At work we have seen a big uptick in traffic - enough that the egress costs for S3 are exceeding a resonable budget. We use Cloudflare to cache our html, JS, CSS, etc. but have always just served our images straight from our S3 bucket. Time to change that and use Cloudflare for caching and perhaps to block some of the excess traffic.
We had already added a CloudFront distribution in front of our S3 bucket, so our initial idea was
just to point a Cloudflare name at the CloudFront url. Unfortunately that didn’t work. We could get
to the images when using the CloudFront url, but when using the Cloudflare proxy to that url, we got
Status 529: SSL handshake failed. We tried a bunch of variations - including going straight to the
CloudFront distribution name rather than the nicer domain name we had assigned to it. But no
dice. We are paying customers so we filed a ticket to get help.
The SSL handshake problem is because the domain names don’t match. To be able to proxy to the nice Cloudfront domain name, we need to add a rule that sets a Host header to each request. Steps:
- In the zone where you want to create the proxy, navigate to “Rules” and click “Create rule”.
- For what type rule to create, choose “Origin Rule”.
- Use the
Change HTTP host headertemplate to start creating your rule:- Create a
Custom filter expressionthat matches “Hostname” to the host you are setting up in Cloudflare - Set a Host Header to rewrite to the hostname of your CloudFront distribution
- Preserve the DNS Record and Destination Port (the other fields in that form).
- Create a
- Deploy.
Our Cloudflare rep had also told us to rewrite the SNI Header but that appears to be optional since
the proxy to CloudFront will work without it. That being optional surprised me a little - especially
since one of the other configuration parameters they had had us play with had been to change the
encryption mode.
When we had trouble with the SSL handshake, we had tried backing off from the default of “Full” to “Flexible” but had been advised to be more strict. When doing this configuration, we have had the encryption mode between Cloudflare and S3 set to Strict (SSL-Only Origin Pull).
If you want to rewrite the SNI header, you need to use a domain name you control. If you try to use
the url to your CloudFront distribution, <somestring>.cloudfront.net, you get the error message that
<somestring>.cloudfront.net does not belong to your account. Cloudflare doesn’t have the same
restriction for the Host header field. You can use the direct url for your CloudFront distribution
or any alternate domain name you have set up in CloudFront. Both worked.
If you try to configure the host header to point to S3 bucket url directly,
e.g. mybucket.s3.us-west-1.amazonaws.com, we still get the SSL handshake failed message and you are
prevented from trying to get around that by adding an SNI header.
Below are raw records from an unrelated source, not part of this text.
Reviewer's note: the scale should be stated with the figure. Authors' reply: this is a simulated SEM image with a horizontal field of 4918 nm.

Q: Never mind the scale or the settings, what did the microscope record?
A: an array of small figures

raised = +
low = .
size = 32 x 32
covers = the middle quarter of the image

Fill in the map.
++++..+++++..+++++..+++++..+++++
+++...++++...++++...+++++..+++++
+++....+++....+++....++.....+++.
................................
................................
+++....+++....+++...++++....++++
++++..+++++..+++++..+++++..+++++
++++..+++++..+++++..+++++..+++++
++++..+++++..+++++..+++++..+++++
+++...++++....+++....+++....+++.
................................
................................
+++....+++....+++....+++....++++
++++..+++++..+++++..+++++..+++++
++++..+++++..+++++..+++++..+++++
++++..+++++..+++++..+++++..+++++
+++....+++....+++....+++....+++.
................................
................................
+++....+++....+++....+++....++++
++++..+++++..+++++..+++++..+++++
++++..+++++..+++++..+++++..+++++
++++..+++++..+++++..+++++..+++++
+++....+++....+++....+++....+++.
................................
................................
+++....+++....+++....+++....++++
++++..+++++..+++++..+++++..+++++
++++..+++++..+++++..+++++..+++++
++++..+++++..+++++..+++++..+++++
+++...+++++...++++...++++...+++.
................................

So in summary, if you want to use CloudFront + Cloudflare, you will both a DNS record and and Origin Rule to proxy requests to CloudFront and thus to S3.
Cloud Connector
Or, you can dispense with CloudFront and the extra rule and use Cloud Connector to do the set up for
you. Cloud Connector is a Cloudflare feature for connecting to other cloud providers. We use
Terraform to do any configuration we can, so we followed the Cloudflare
documentation
to connect directly to the S3 bucket url <mybucket>.s3.us-west-1.amazonaws.com. From what our tech
rep said, this is a more automatic way of doing the header rewrites I was fooling with in the first
section AND apparently will do the SNI header rewrite for us (or so I surmise).
Configuring Image Serving and Cache Clearing
For our web pages, we configure Cloudflare to obey whatever caching headers we set on the origin server. It’s possbilble to get S3 to send caching headers but we decided it would be a lot easier to control image caching using a Cloudflare rule, so we created a custom Cloudflare zone just for serving images. Then we created a new domain name for each bucket we want to put behind Cloudflare and added a Cloud Connector rule for each. We use django-storages so once we have configured the AWS_S3_CUSTOM_DOMAIN, our app starts building image urls to use the new Cloudflare-backed domain.
A lot of the images we use are very stable so we can cache them for a long time. But when they change, we need to clear them from our cache. First I created a separate cache clearing backend for the images Cloudflare zone.
def get_images_zone_backend():
"""
Set up Cloudflare backend for clearing cache in images.example.com zone
"""
cf_token = getattr(settings, "CLOUDFLARE_BEARER_TOKEN", None)
if not cf_token:
if not settings.DEBUG and not settings.TESTING:
logger.error(
"cloudflare.configuration_error: ImproperlyConfigured caching: CLOUDFLARE_BEARER_TOKEN not configured"
)
return None
zone_id = getattr(settings, "CLOUDFLARE_IMAGES_ZONE_ID", None)
if not zone_id:
# Some of our installs don't use the images zone yet, so don't log an error.
return None
return MultitenantCloudflareBackend({"BEARER_TOKEN": cf_token, "ZONE_ID": zone_id})
Then we need to configure cache clearing when images change.
def clear_image_cache(file_url):
"""
Clear the Cloudflare cache for the given image file URL.
"""
backend = get_images_zone_backend()
if backend:
logger.info(f"cloudflare: Purging image file: {file_url}", zone_id=backend.cloudflare_zoneid)
backend.purge(file_url)
@receiver(pre_save, sender=CustomImage)
def clear_cache_when_image_saved(sender, instance, **kwargs):
"""
Clear the Cloudflare cache if we are saving the entire image (the 'not
update_fields' clause) or if the collection or file are changed.
"""
update_fields = kwargs.get("update_fields")
if not update_fields or "collection" in update_fields or "file" in update_fields:
clear_image_cache(instance.file.url)
# Delete the source image file when an image is deleted.
@receiver(pre_delete, sender=CustomImage)
def image_delete(sender, instance, **kwargs):
clear_image_cache(instance.file.url)
# Tell delete() not to save the instance, since we're in the middle of a delete operation for it.
instance.file.delete(save=False)
# Delete the rendition image file when a rendition is deleted.
@receiver(pre_delete, sender=CustomRendition)
def rendition_delete(sender, instance, **kwargs):
# Tell delete() not to save the instance, since we're in the middle of a delete operation for it.
clear_image_cache(instance.file.url)
instance.file.delete(save=False)
Caching for the win!
We set the cache time within Cloudflare to 7 days and set the edge TTL (the time we tell browsers to cache the image before checking for updates) to 4 hours. With those settings, we have a cache hit ratio of 99% and the S3 hosting costs are down to below what they were before the traffic increase.